Most sound identification apps uses fast fourier transform to generate hashes from a sound. These hashes are stored in a huge catalog of audio fingerprints, and when a user tags a song for a few seconds, the app generates an audio fingerprint and seeks for a match on the database.
«I think that you’re listening to X«.
SIGID (Signal Identification) is to search for unknown radio signals, trying to identify them through example sounds and waterfall images using software defined radio (RTLSDR, Airspy, SDRPlay, HackRF, etc.).
So first I have downloaded all audio samples from Signal Identification Wiki database and generated a SQLite database for the python script.
Listening for about 5-10 seconds, the script can now identify a lot of known signals (about 350)! In this article you can found a direct link to download my database and save potential time and problems.
How can I do the same?
- Install python, pip and dependencies:
sudo apt-get install python-tk ffmpeg portaudio19-dev python-pyaudio python-pip sudo pip install matplotlib termcolor scipy pydub PyAudio
- Clone and set up SQLite database:
git clone https://github.com/baliksjosay/audio_recogition_system cd audio_recognition_system make clean reset
- Download my generated hash database of Sigidwiki:
- Unzip file in /db/ directory.
- Test the script! Two ways:
- Via microphone/virtual cable (5 seconds):
python recognize-from-microphone.py -s 5
- Vía saved audio file (Update: we are all having troubles with this option):
python recognize-from-file.py sampleaudiofile.mp3
PS. – Doesn’t work? Think about demodulation. The same signal sounds pretty different from, i. ex. AM to FM. Some known signals (CW, FM broadcast…) may fail.

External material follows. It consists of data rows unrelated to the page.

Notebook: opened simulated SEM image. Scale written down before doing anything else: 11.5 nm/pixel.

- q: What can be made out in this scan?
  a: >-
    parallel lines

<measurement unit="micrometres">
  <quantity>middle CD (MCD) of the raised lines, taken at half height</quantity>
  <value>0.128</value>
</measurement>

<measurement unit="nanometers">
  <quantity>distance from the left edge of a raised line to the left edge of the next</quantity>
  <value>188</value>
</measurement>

PS.2 – Update 4/2/2020. I’ve submitted my project and Rtl-sdr.com blog published a review 😀
PS.3 – Update. Some users reported problems using the «recognize-from-file.py», but no problems with «recognize-from-microphone.py». If you need to work only and exclusively with «from file» option, please contact with the author of the script (and please, share with us your conclusions!). Thank you!
PS.3 – Update 12/2/2020. Dan Maloney wrote a review on Hackaday 😀
Copyright, 2020. José Carlos Rueda, abogado.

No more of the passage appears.